Bruce Pennamped, an Indianapolis divorce attorney, says that the appeals court will need to look closely at Bradford's reasons for the paragraph limiting their religious freedom. "If you're going to impose restrictions on parents which you perceive to be in the best interests of the child, you've got to show some evidence."
For now, no one can be sure what the court's motivations were. The first attorney for the parents would have had to ask for a special explanation of the ruling before the court appearances under what's known as Trial Rule 52, and it is now too late to do that.
Jones and Burch are so fearful of the possible repercussions of the decree that they say they have taken their son out of Unitarian Universalist Sunday school - they are afraid that it might count as "non-mainstream" because the state of Texas recently revoked Unitarianism's tax-exempt religious status.
Committed to religious freedom
And what about Forest? Jones and Burch have been adamant about sheltering him from the involvement and observation of reporters and photographers. But the picture they've painted is of a boy both confused and determined. For Jones, his inability to teach his child his system of ethics and morals has been "crippling."
The case was kept under wraps until Jones' story was told on the front page of The Star. Burch was at first reluctant to talk to the media, knowing that her family would not react well to the news that she was Wiccan. But now that she's "out of the broom closet," another unexpected effect of Bradford's ruling, she's more than willing. "It's about our son, so if we have to go all the way, we go all the way."
"He knows what's going on, he's very conscious of everything," Jones says.
Burch says Wicca is "a part of his life as much as it is ours." The parents are particularly upset about the court's order because they believe that its language may even obligate them to stop their child from independently pursuing Wicca.
"Here's the judge's accomplishment," Jones says, "to create a child or a future adult that's going to be very committed to religious freedom."
Jones says that response to the case has been overwhelming. He says he's repeatedly had to ask petitioners and demonstrators not to take action without his knowledge, pointing out that his child is still under the supervision of the court system until he is 18.

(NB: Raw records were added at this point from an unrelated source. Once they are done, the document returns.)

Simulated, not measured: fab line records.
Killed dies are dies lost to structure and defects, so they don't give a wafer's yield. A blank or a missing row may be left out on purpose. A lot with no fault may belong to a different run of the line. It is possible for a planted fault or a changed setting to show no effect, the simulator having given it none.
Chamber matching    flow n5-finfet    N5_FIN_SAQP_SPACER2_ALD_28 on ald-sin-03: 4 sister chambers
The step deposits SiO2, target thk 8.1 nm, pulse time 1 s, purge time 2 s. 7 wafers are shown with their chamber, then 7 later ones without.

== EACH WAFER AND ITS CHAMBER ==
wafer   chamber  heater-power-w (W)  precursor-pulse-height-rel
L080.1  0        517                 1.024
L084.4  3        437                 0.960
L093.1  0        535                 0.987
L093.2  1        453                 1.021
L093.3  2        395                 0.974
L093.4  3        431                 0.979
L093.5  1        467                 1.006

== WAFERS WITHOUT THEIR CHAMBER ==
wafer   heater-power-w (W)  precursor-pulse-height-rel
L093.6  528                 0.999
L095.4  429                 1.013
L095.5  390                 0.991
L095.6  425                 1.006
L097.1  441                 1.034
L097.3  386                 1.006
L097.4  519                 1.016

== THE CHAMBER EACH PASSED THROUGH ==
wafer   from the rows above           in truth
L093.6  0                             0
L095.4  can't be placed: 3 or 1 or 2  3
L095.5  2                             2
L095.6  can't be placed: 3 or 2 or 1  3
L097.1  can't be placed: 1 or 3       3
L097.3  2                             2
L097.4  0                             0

In January, two months after Bradford's decision, Forest's great-grandfather died. Forest was allowed to attend the Christian funeral, but Jones says it was a tough blow for his son, who enjoyed learning from the man.
When Forest's great-grandfather died, Jones was under court order to protect him from Wicca. Wiccans customarily observe a ritual on Halloween, called Samhain, a remembrance of the dead. The parents are hoping that Forest will be able to participate.
Jones, wiping back tears, tells of his sadness at not being able to involve his son in the ritual. "I want my son to be with me when I say goodbye."